How did it all go so wrong? Despite opting to spend most of the book with the ANZAC (Australian and New Zealand Army Corps) troops in the trenches, Fitzsimons does an admirable job decoding the mix of over-optimism, managerial muddle, and lack of appreciation for local conditions that combined to make an Allied amphibious landing in Gallipoli seem like such a good idea… at least to those sitting in London. A young and manic Winston Churchill, then First Lord of the Admiralty, speed walks through Whitehall, obsessed with finding a way to use the Royal Navy to end the grinding stalemate on the Western Front. His genius brainwave? Send a flotilla of minesweepers and battleships up the Dardanelles and onward to Constantinople to scare the Turks into surrender. Had that plan worked it would have stood as history’s grandest example of gunboat diplomacy.

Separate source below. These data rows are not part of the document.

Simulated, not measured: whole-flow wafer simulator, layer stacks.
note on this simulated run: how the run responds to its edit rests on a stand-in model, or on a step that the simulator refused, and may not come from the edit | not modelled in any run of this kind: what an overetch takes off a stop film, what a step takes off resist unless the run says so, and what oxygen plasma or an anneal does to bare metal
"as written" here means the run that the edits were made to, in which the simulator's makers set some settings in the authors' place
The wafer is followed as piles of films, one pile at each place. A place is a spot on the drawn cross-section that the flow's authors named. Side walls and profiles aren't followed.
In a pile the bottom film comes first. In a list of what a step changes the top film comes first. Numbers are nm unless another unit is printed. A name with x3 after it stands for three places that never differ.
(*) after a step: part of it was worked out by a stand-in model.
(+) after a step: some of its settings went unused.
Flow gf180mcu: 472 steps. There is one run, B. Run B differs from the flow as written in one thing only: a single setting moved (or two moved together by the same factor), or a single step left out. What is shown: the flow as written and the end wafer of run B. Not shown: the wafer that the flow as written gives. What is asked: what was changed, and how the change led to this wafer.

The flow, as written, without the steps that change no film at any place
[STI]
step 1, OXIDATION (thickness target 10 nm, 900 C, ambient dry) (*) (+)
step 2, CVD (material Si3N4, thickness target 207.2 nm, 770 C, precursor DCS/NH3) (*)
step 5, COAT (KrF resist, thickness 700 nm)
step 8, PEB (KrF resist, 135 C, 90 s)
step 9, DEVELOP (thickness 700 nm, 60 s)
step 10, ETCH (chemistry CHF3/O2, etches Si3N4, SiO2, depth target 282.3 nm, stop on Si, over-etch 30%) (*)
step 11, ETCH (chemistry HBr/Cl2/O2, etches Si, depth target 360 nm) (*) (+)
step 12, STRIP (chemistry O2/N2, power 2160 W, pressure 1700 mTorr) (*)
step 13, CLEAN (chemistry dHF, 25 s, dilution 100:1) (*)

But the plan didn’t work. The Ottomans and their German advisors mustered just enough of a defensive effort, using a combination of minefields and artillery, to drive back the minesweepers and batter the fleet. Churchill was forced back to the drawing board, eventually convincing the Army to support the Naval force with an amphibious landing on the Gallipoli peninsula. The previously all-Navy operation thus

An Australian Sniper peers over a trench in 1915.
An Australian Sniper peers over a trench in 1915.

became a joint Army-Navy invasion. Until the following year’s Allied withdrawal from the peninsula, the Army was to take the brunt of the punishment, with the Navy providing mainly logistical support and transport with the occasional desultory gunfire support to ground operations.

What redeems the story of this quagmire is the piss, vinegar, and rude good humor of the ANZAC soldier as he departs home for the first time, trains for combat in Egypt under the nose of the Sphynx, disembarks on the coast of the Peninsula during the cold predawn hours, and scrambles up the hill again and again as Allied fortunes slowly dwindle and the bodies of his friends pile up around him. Though the story has many individual heroes on both sides (Fitzsimons has a deep respect for the tenacious Turks, enduring stoically in conditions at least as poor as those of the Allies), it is the archetype of the ANZAC soldier that shines through most brightly.

The first third of book covers the transportation and training of the ANZACs and culminates in the shock of their initial (opposed) landings. It reads like a nineteenth century boy’s adventure novel. Everything is bustle and forward motion; the world outside Australia is crammed with dangerous and seductive wonders. The reader is invited to stand among the troops and stare in awe as their transport ships glide quietly up the Suez Canal at night. Later, as the ANZACs train and assemble for the invasion in Alexandria, the story briefly becomes a cautionary tale about the dangers of allowing relatively well paid young soldiers unfettered access to Egypt’s renowned brothels. Letting the reader get to know and love the jovial ANZACs before hurling them on the beaches of Gallipoli is a painful and effective way of keeping one glued in through the rest of the often grueling narrative.    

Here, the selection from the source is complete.